Second, while the public sphere appeals to many in schooling, keep in mind that the more “public” the oversight, the more likely it is that schools and teachers will be very much under the thumb of elected officials and voters. The private sphere provides more autonomy from those political dictates, but substitutes the discipline of the market.
Third, Milton Friedman opined decades ago that the “market is not a cow to be milked,” that markets are no more (and no less) than a mechanism for channeling human ingenuity, energy, and talent. If markets are dysfunctional, corrupt, or inhospitable to law-abiding enterprises, the results will be too. So market incentives and structure matter, a lot.
Fourth, “choice” alone does not create a market. There’s lots of choice in school systems like Charlotte-Mecklenberg and Seattle. The thing is, choice is only half of the market equation. Markets are about both supply and demand—and, while “choice” is concerned with emboldening consumer demand, the real action is typically on the supply side. That’s where challengers emerge to take on established cartels and challenge comfortable assumptions.

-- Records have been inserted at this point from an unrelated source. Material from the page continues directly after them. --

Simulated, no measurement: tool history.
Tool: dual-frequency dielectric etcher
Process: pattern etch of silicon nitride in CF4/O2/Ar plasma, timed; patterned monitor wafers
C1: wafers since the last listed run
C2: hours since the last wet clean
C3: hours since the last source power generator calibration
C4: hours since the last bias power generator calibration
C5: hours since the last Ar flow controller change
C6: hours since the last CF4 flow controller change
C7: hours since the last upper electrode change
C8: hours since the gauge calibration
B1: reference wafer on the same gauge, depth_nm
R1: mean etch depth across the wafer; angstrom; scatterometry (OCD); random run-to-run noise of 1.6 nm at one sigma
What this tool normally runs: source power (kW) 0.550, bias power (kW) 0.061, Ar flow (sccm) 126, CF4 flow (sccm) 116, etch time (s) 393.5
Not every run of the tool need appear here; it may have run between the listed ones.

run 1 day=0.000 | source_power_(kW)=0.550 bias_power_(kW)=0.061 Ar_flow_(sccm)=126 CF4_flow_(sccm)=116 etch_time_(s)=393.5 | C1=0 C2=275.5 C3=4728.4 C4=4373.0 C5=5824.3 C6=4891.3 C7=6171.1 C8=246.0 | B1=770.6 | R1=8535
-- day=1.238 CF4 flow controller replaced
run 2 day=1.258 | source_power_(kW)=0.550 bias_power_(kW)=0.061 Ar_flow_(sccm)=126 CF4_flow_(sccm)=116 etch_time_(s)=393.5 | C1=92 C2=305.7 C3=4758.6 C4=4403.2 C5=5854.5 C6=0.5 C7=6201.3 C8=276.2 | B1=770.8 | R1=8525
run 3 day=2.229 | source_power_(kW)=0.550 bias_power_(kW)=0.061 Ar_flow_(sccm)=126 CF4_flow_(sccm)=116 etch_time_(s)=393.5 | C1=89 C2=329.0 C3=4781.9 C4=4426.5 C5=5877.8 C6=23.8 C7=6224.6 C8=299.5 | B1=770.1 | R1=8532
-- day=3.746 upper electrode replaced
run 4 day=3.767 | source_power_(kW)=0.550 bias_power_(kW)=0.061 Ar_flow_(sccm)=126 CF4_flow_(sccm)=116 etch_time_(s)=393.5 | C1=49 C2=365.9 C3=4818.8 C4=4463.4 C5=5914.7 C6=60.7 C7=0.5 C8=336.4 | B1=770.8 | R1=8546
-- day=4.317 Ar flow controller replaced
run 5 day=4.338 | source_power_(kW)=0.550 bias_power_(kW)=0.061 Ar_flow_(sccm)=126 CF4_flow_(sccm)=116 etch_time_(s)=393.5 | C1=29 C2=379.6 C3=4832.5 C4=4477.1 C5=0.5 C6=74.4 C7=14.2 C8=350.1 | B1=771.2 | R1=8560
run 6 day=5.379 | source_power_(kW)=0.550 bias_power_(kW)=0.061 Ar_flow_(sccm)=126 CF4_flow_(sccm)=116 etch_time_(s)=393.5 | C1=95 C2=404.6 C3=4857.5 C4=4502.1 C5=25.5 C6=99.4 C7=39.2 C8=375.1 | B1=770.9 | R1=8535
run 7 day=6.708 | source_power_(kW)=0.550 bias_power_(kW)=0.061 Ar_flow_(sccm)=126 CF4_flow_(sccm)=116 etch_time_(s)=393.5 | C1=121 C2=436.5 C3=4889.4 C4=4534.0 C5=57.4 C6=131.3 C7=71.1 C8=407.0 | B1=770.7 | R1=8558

Finally, the role of the supply side is too often underestimated. That is where promising new models emerge, successful providers scale, and problem-solvers are free to create and build. Teacher advocates have railed against “privatization,” ignoring the fact that moving schools along the public-private continuum in this way can offer educators the opportunity to reimagine the schoolhouse, create schools they yearn to teach in, emphasize the metrics they think are appropriate, and put teachers in charge. Meanwhile, plenty of self-proclaimed choice advocates have treated the supply side as an inconvenient afterthought, seemingly all too happy to create new cartels on their terms. Thus, they can tout new regulations, new requirements, and more test-based “accountability” with remarkably little attention to how these may suppress problem-solving or squelch promising schools.
Those three developments we started with? They reflect how a lack of appreciation for the supply side has led us to undervalue new entrants, understate the risks of intrusive regulation, and ignore the creative potential of “competition.” Broad’s entry as a new provider of leaders is a pioneering development. It challenges the cartel of existing providers and blazes a trail that others can (and should!) follow. Long-term, I think that’s vastly more important than the frustrating push to tweak entrenched programs. And it’s a reminder of why the institutional obstacles that make this so tough to do are so problematic.
That’s why I find so disconcerting the high-profile call to shut down a charter school with average test scores—especially one that excels in ways not reflected in reading and math scores. It eschews the ability of schools to expand in varied ways, instead bowing to a prefab, thoroughly bureaucratized notion of what good schools look like and how the performance of all schools should be gauged. Meanwhile, Jabbar’s finding that most schools compete in less-than-impressive ways rings true, but that is largely a product of the incoherent incentives in K-12 choice settings (see here for an extended discussion) rather than evidence that “competition doesn’t work”—which seems to be the take of some observers and outlets.
My bottom line: Both the pro- and the anti-school choice crowds tend to ignore what should be the central issue when it comes to markets, which is their immense creative potential and the way they can shatter comfortable cartels. Advocates miss this because they’re busy promising that choice “works,” and talking about creative potential is rife with uncertainty. Critics tend to favor a caricatured view of markets and a romanticized view of public control (at least, when they’re not denouncing “political interference”), so they don’t think of markets in these terms.
The result is everyone tends to talk about markets and competition as a “cow to be milked.” This means that much discussion around choice has been about identifying “exemplars” and then scaling them. That is a bureaucrat’s view of markets. A bureaucrat thinks: “We’ll have a burst of market creation, supersize the ‘successes,’ and then leave this messiness behind and build a better cartel.” I welcome Broad’s accreditation, love that it happened, and think that the program has a ton to offer. But I get nervous when well-meaning observers suggest that maybe this is the “right” model for the next half-century. That would be a dismal deal, because it would sacrifice the dynamism, potential, and human creativity that are at the heart of every vibrant market.